After the preset implementation environment is
divided into different location units, in the method provided in this
embodiment, location information is further set for each location unit. The
manner of setting location information for each location unit includes but is
not limited to the following manner:
First step, a coordinate system is established on the
basis of the preset implementation environment, and a corresponding coordinate
of each location unit in the preset implementation environment in the
coordinate system is determined.
Second step, the corresponding coordinate of each
location unit in the coordinate system is used as the location information set
for each location unit.
The proportion occupied by each material
corresponding to each location unit has an important effect on a sound effect
played in a subsequent step, and therefore, for convenience of playing the
sound effect according to the proportion occupied by each material
corresponding to each location unit in the subsequent step, in the method
provided in this embodiment, the proportion occupied by each material
corresponding to each location unit needs to be determined, and each material
and the proportion occupied by each material corresponding to each location
unit are formed into material data, thereby obtaining the material data of each
location unit.
Material data and location information of each
location unit of the preconfigured preset implementation environment continue
to be applied in the subsequent sound effect playback process, and therefore,
in the method provided in this embodiment, a step of storing the material data
and the location information of each location unit of the preset implementation
environment is further executed. The manner of storing the material data and
the location information of each location unit of the preset implementation
environment includes but is not limited to: first, denoting material data and
location information of each material according to the proportion occupied by
each material and the length of the preset implementation environment in a
coordinate system by using a hexadecimal number; secondly, denoting the
material data and the location information of each material denoted by using
the hexadecimal number by using a double-word value; and thirdly, storing the
obtained double-word value in a corresponding storage medium.
For convenience of understanding, the foregoing
process of storing material data and location information of each location unit
of the preset implementation environment is explained and described in detail
below by using a specific example.
For example, the length of the preset implementation
environment in the coordinate system is set to 255. A location unit A in the
preset implementation environment is used as an example. If materials
corresponding to the location unit A in the preset implementation environment
include grass, soil, sand, and water, where a proportion occupied by grass is
10%, a proportion occupied by soil is 50%, a proportion occupied by sand is
35%, a proportion occupied by water is 5%, a specific calculating process of
denoting material data and location information of each material by using a
hexadecimal number is:
grass=0.10*255=25=0*19;
soil=0.50*255=127=0*7F;
sand=0.35*255=89=0*59; and
water=0.05*255=12=0*0C,
where 0* is a denoting method for a hexadecimal
number.
After material data and location information of each
material denoted by using a hexadecimal number are obtained, the material data
and the location information of each material denoted by using a hexadecimal
number may be denoted by using a double-word value 0*197F590C, and the obtained
double-word value is stored in a corresponding storage medium.

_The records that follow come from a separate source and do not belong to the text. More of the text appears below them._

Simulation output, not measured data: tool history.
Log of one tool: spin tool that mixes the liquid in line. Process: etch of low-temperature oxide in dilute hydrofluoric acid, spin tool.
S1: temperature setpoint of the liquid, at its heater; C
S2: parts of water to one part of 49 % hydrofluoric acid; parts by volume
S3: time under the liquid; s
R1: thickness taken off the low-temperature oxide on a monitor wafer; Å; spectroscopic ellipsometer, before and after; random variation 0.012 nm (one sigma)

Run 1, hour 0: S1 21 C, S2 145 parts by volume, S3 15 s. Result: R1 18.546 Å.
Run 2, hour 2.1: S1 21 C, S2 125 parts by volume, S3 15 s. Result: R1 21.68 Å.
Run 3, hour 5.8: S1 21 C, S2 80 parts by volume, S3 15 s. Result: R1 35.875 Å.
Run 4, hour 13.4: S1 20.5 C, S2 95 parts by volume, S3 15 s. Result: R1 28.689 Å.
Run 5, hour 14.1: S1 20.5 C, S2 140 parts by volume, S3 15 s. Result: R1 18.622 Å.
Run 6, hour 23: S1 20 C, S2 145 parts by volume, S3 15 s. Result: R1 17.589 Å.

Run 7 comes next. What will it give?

In the sound effect playback method provided in this
embodiment, when a sound effect is played, the sound effect is played mainly
according to each material of the current implementation environment and a
proportion occupied by each material, and different location information of the
current implementation environment makes materials of the current
implementation environment and proportions occupied by the materials different,
and therefore, in order that the sound effect can be played according to each
material of the current implementation environment and a proportion occupied by
each material, in the method provided in this embodiment, each material for
forming the current implementation environment and a proportion occupied by
each material need to be determined according to the location information of
the current implementation environment. Specifically, the determining,
according to the location information of the current implementation
environment, each material for forming the current implementation environment
and a proportion occupied by each material includes but is not limited to the
following steps:
First: Determine location units in a preset
implementation environment corresponding to the current implementation
environment according to the location information of the current implementation
environment,
where any location unit in the preset implementation
environment has material data formed by each material in the any location unit
and a proportion occupied by each material; the manner of determining location
units in a preset implementation environment corresponding to the current
implementation environment according to the location information of the current
implementation environment includes but is not limited to:
searching for location information matching the
location information of the current implementation environment among stored
location information of location units of the preset implementation
environment, and using a location unit corresponding to the found location
information as a location unit in the preset implementation environment
corresponding to the current implementation environment.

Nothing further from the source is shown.